Monday, August 8, 2011

Cuffs

Wearing a watch with a long-sleeved shirt is problematic for me, and I wear long-sleeved shirts most of the time. I have 8.5 inch wrists, quite large, and I like my watches sized loose. Consequently, most of my watches won't fit comfortably, or won't fit at all, under most of my cuffs. Many other men must have this same problem. What to do?

Style guru Alan Flusser maintains that only thin and inconspicuous watches should be worn with formal dress. A bulky sports watch worn with a dress shirt, he says, is a gaff. Well into the 90s, most men wore very small and thin watches, compared to those of today. They fit under cuffs just fine. But that looks stylistically to a past era.

Big sports watches are the predominant style now, even with dress
shirts. It takes confidence today for a thick-wristed man to wear a vintage 32mm watch. Many of my vintage watches look girly compared to my new ones, even though I don't really have or like overly big watches (say, over 42mm).

In the high-style era of the 30s through 60s, as men transitioned from pocket to wrist watches, watchmakers competed to see who could make the thinnest watch. At the same time, men often wore generous French cuffs and had shirts tailored to fit, including bespoke cuff sizing. Fitting a watch under you cuff was not at all an issue. The Italians introduced tight-fitting cannon cuffs, but style mavens like Gianni Agnelli just took to wearing their watches over them. You still see this occasionally, but it's hardly conventional. GQ says that the "only cuff [a watch] should be worn over is that of a wet suit."

The clothier Luciano Barbera, with watch worn over shirt cuff.
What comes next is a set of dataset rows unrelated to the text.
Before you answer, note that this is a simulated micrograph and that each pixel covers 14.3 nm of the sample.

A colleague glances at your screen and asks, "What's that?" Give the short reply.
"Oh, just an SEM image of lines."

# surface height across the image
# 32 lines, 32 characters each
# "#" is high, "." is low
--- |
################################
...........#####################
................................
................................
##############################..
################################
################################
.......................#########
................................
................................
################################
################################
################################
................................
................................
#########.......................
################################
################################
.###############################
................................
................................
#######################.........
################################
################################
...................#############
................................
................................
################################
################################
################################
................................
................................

Most men, it seems, just bunch their sleeve up above their watch. I can't stand this myself. I either roll up my sleeves or leave my left cuff unbuttoned. But these are workarounds, not solutions. The real solution is of course to have your cuffs tailored to size. If that's not in your budget (it's not in mine), some men just relocate the left sleeve button out further toward the cuff edge, and may also have it shanked (hung from a longer, knotted thread). This can give you an extra half inch or more.

But frankly, as an ideal, Flusser certainly has it right. If you're dressing up, just go thin.

Addendum:  The photo above is many years old, but I just came across a recent one that shows Luciano still wearing his watch over the cuff.